Some time ago I stopped following Maemo news. For me N900 became “just a phone” which I used for calls, checking email in crappy Modest, browsing web from time to time and to read Twitter (if any application for it works) or Facebook (by web browser cause there are no apps for it).

But recently I got one tweet which pointed me to “State of Maemo” post. For me it looks like Nokia decided to finally abandon sinking ship and leave Nokia N900 users alone. Qt will probably get some updates to show that they care about cross platform support. How many MeeGo Qt apps will work on Maemo5? No one knows probably but one thing is sure — they will have to be recompiled because Harmattan will be hard-float (confirmed by Nokia developer during UDS-N). But for rest community will have to care about.

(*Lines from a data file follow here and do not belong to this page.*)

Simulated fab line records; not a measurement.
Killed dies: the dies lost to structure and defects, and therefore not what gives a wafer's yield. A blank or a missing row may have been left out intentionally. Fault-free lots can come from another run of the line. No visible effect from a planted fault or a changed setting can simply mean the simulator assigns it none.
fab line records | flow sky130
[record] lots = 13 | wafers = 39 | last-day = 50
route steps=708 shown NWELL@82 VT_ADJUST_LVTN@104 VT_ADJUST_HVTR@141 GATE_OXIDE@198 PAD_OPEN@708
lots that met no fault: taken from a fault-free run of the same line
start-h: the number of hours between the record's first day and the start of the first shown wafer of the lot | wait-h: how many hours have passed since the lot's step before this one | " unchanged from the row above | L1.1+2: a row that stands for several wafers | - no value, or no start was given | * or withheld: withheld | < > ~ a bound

OK, there was told that there are “ideas about opening various pieces of Maemo source code that are still closed” but what it will be? No one knows. I would like to get Calendar opened but when it will happen I will probably do not have N900 anymore…

And today I read total “please ignore our ,but ignored by us, platform” message:

Last week we spoke with Nokia. We were actively discouraged from developing for Maemo any further. There are lots of things we love about Maemo, including an awesome user community so we’re disappointed to see it EOL’d. It’s frustrating to have put so much effort into an app only to see the platform it’s on be terminated. Whether we reappear on MeeGo — the successor to Maemo — depends in part on Nokia. In the mean time, our conversation with Nokia has led us to deprioritize the update we were working on, though no final decision has been made yet as to whether or not it’ll ship. I’ll keep you posted.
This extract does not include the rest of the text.